Hello,
Not so long ago, I have stumbled upon some rather disappointing behaviour in the SeaBIOS floppy driver. After some investigations, I concluded it would in fact be worthy of a bug report. So here it is.
The problem is that when SeaBIOS starts, it looks up the type of the floppy drive in firmware configuration variables and internally stores a maximum disk geometry corresponding to the type of the drive. This geometry is later used to validate interrupt 0x13 requests and internally convert them to use LBA sector numbers, which are later converted back into CHS when communicating with the floppy controller. This design – apart from being somewhat silly in itself, with the shoehorned CHS-to-LBA-to-CHS conversion – prevents using SeaBIOS’s interrupt 0x13 service with superformatted floppies, i.e. those with geometries larger than typical for the initially detected drive type, even if the drive itself could handle such floppies without problems.
Originally I ran into this problem in a VM setting, as I wanted to create and use larger-than-usual floppy images (without ever actually writing them to physical media); in QEMU source code, I noticed a table of geometries⁰ that are matched against floppy image sizes so that QEMU knows which geometry to present via the virtual floppy controller. The largest image size that is transparently handled by QEMU is 3840 KiB, corresponding to a geometry 48 sectors per track × 80 tracks × 2 sides in a ‘2880 KiB’ drive. SeaBIOS will however refuse to access sectors beyond the 36th (on whichever track), no matter what I do. And unless I remember to configure the floppy drive to use the ‘2880 KiB’ type, I am unable to access even DMF disk images (21 sect/trk × 80 trk × 2 sides) that are apparently supposed to be readable in ‘1440 KiB’ drives.

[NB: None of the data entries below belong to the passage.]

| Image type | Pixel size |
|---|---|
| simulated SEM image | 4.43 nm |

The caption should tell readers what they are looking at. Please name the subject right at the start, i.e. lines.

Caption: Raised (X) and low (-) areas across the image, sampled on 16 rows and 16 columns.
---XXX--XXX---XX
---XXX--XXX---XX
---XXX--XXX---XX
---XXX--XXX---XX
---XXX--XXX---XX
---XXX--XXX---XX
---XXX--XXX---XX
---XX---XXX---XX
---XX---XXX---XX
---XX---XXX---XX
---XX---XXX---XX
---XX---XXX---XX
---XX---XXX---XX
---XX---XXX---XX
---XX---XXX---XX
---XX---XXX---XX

So I would like to ask that for floppy drives, the interrupt 0x13 service should skip geometry validation and the back-and-forth address conversion, and pass the CHS coordinates unmodified to the floppy controller. As I have no idea how this change would impact real hardware (I have read some reports that superformatted floppies were less reliable than normal ones and sometimes even damaged the drive), I am not asking that validation be disabled on bare metal (!CONFIG_QEMU), although I suppose it would be useful there as well.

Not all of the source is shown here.